Leimkuehler, Inc. (the “Company”) is a small Ohio-based company that manufactures prosthetic limbs and braces. Robert Leimkuehler (“Leimkuehler”) is the President of the Company and the only Trustee of the Leimkuehler, Inc. Profit Sharing Plan (the “Plan”). Leimkuehler brought suit on behalf of the Plan against American United Life Insurance Co. (“AUL”) for breach of fiduciary duty under ERISA for engaging in revenue sharing with certain mutual funds included in the Plan’s portfolio.

AUL provides many services to the Plan, including the use of a group variable annuity contract which allows Plan participants to indirectly invest their 401(k) contributions in mutual funds. AUL created a “separate account” for the Plan. The participants’ contributions are deposited in the account and are then invested in the participant selected mutual funds by AUL. After investing the participant’s funds, AUL credits the proceeds of the investments back to the participant.

With the creation of the separate account, AUL eliminated the need for the Plan’s mutual funds to keep track of and service all of the participants’ individual accounts. Instead, AUL performs many of the administrative services that the mutual funds would normally handle. In order to cover the costs of providing the administrative services to the Plan participants, AUL either directly bills the Plan sponsor, or engages in revenue sharing with the mutual funds, whereby the funds pay a portion of the fees they would typically charge investors for the servicing of their accounts as compensation to AUL. Typically, the more a service provider receives in revenue sharing, the less the plan sponsor or participants are charged directly for servicing the accounts.

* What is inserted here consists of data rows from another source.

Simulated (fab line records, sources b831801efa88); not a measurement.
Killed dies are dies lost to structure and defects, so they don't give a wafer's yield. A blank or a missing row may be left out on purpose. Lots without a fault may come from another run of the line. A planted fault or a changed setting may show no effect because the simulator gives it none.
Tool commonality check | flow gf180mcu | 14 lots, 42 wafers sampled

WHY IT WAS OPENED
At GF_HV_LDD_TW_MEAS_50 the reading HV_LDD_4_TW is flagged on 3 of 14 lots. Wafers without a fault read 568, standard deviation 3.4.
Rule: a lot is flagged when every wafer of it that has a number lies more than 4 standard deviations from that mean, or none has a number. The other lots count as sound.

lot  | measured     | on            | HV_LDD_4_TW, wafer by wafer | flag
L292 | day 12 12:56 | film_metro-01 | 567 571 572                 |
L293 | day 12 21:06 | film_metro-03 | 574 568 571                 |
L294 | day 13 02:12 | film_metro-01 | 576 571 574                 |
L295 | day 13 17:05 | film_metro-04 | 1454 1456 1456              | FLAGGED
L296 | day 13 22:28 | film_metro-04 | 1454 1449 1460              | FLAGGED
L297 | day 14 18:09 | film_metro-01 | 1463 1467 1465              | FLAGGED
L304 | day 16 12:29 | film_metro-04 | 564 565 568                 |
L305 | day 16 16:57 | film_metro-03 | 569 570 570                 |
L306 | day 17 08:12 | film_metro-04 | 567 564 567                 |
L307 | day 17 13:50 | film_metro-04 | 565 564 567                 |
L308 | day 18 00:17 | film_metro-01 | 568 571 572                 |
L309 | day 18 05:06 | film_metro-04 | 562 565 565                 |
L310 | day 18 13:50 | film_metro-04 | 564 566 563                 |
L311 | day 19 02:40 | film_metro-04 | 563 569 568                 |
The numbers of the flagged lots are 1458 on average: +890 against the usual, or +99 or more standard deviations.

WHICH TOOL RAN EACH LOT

Claims of Fiduciary Liability

Leimkuehler brought suit against AUL for breach of fiduciary duty, alleging that AUL’s revenue sharing practices caused the Plan to pay excessive fees for the investment and administrative services provided by AUL. AUL is not a named fiduciary under the Plan, and thus the threshold question facing the court was whether a financial service provider acts as a “functional fiduciary” under ERISA in this situation. A person is a functional fiduciary, in relevant part, to the extent he or she “exercises any authority or control respecting management or disposition of [plan] assets.” 29. U.S.C. § 1002(21)(a).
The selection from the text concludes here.